The Securities and Exchange Board of India has absolved Tata Sons from an open offer obligation in the case of Trent. Trent is a Tata group company in the business of retail.
Tata Sons had applied for exemption on July 23 which was referred to SEBI’s panel of experts.
The panel did not find any convincing reason for insisting on the acquirer (Tata Sons) to make an open offer when the acquirer along with persons acting in concert was not required to make an open offer on account of the creeping acquisition question.
The panel observed that Tata Sons’ 25.16 per cent stake in Trent (prior to a qualified institutional placement on March 16) reduced to 23.08 per cent on account of widening of equity base though the company did not sell any shares.
This increased to 23.71 per cent when Cumulative Compulsorily Convertible Preference Shares (CCPS) were converted into equity and finally to 26.86 per cent post-preferential allotment.
The panel observed that the preferential allotment would not result in any change in control of management of Trent and also not adversely affect public shareholders.

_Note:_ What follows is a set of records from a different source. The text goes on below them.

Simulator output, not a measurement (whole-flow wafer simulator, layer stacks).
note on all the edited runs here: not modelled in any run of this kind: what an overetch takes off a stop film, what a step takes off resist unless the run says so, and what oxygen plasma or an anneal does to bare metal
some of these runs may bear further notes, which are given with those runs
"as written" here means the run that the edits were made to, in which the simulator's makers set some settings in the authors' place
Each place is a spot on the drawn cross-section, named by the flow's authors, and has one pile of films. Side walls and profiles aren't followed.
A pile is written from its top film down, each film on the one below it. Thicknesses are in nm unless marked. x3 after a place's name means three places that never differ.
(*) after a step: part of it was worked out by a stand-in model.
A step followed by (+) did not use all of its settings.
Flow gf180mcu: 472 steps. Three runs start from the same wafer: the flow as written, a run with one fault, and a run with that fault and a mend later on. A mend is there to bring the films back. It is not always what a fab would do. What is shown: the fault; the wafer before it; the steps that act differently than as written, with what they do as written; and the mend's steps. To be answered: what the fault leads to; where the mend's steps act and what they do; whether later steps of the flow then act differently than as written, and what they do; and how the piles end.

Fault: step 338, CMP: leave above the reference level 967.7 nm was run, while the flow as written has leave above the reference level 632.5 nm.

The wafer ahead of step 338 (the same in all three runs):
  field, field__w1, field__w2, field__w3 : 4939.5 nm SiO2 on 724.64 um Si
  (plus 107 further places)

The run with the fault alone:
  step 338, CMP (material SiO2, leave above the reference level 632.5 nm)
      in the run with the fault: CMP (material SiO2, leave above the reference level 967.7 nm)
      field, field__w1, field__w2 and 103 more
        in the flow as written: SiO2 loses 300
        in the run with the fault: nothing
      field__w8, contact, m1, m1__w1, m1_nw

The panel also observed that the preferential issue of 4.29 per cent to the promoter group would not trigger an open offer for them as a whole as the group’s shareholding was already above 25 per cent and the allotment was within the creeping acquisition limit of five per cent.
The panel recommended that the breach of the 25 per cent threshold limit again on account of creeping acquisition by Tata Sons appeared to be inconsequential. Viewing the requirement to make open offer as merely technical, the panel recommended exemption.